28 Mar 2017

House lending restrictions hit investors

6:12 am on 28 March 2017

Loans to investors fell to $1.15 billion in February - 35 percent down on a year earlier - following new house lending restrictions.

Auckland has decided to go with intensification and more medium density terrace housing and apartments.

Rules introduced last October required property investors to have a 40 percent deposit. Photo: 123rf.com

The rules, introduced by the Reserve Bank in October, required property investors to have a 40 percent deposit before they could borrow the rest from a bank.

"There's been a marked reduction in the number of people purchasing investments, be it in Auckland or in the regions," said Loan Market director Bruce Patten.

Total mortgage lending slowed to $4.4bn in February, from $5.2bn a year earlier, Reserve Bank figure show.

The drop in investor lending accounted for 80 percent of the difference.

Before the new rules, investors accounted for about 38 percent of lending. That fell to 26 percent last month.

In Auckland, their share fell from a recent peak of 48 percent to 38 percent.

The major Australian-owned retail banks are also cracking down. Interest-only loans, which investors favour, plunged 27 percent.

Massey University associate professor of finance and economics David Tripe said the New Zealand banks were taking their cue from Australia's regulator, which supervised their parent companies.

The banks were concerned interest-only loans increased risk, he said.

"If people are paying on an interest-only basis there is none of the principal reduction going on which tends to lead to a reduction in risk that the banks face over time"

First home buyers are still finding it tough as house prices continue to rise, albeit at a slower pace.

Mr Patten said more parents than ever were acting as guarantors on children's loans.

The silver lining was that fewer investors meant first time buyers had a better chance to snap up a place of their own.

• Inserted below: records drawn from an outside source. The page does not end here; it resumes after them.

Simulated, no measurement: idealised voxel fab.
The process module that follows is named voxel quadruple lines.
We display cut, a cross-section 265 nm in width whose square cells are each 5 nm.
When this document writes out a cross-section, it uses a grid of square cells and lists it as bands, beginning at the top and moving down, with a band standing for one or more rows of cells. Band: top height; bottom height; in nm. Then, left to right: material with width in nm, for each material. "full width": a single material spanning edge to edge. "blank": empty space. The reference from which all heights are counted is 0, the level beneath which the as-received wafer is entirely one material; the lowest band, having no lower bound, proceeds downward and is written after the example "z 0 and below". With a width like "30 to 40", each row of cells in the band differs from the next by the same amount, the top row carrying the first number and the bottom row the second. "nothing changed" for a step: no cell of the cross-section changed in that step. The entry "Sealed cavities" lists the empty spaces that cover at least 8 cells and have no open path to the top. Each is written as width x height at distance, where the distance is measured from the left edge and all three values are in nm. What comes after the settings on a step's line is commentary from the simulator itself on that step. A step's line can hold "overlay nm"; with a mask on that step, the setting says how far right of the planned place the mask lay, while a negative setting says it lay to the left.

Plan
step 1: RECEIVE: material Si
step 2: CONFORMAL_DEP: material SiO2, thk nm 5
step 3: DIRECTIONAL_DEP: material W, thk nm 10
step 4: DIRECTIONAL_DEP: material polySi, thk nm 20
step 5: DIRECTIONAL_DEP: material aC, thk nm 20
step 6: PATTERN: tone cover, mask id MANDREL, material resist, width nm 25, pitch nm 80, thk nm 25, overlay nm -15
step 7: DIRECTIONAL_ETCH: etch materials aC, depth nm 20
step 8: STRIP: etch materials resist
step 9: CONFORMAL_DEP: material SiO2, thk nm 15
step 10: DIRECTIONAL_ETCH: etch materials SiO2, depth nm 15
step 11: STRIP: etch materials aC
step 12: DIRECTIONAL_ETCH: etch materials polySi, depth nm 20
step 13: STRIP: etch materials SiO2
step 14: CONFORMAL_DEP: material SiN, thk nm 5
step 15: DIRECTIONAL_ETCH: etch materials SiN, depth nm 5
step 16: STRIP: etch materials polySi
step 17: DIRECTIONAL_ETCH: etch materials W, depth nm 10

"Since the end of 2016 there might have been five or six bidders on any given property, and that was made up of a big chunk of investors. Now we're probably seeing only one or two and in some cases none."

Previous restrictions have had a limited shelf life before people found a way around them and their effectiveness usually diminished within a year.

The chief forecaster at Infometrics, Gareth Kiernan, said the nationwide hurdle on investors, and some acceptance that the days of runaway house prices may be over, could keep a lid on the market for longer this time round.

"Certainly looking at Auckland, [there is] some expectation that the market will remain more steady than it has in the last couple of years and possibly not seeing the same sort of rebound or pick up again once the effects of the LVR wane as it has in past times."

The Reserve Bank will hope so, though in public it remains sceptical.

Last week, governor Graeme Wheeler cast some doubt the housing market would cool much further.

Conditions in Auckland do not inspire confidence either.

Demand continues to outstrip supply, while the building response has stumbled due to funding constraints for property developers, and escalating costs for workers and materials have delayed projects.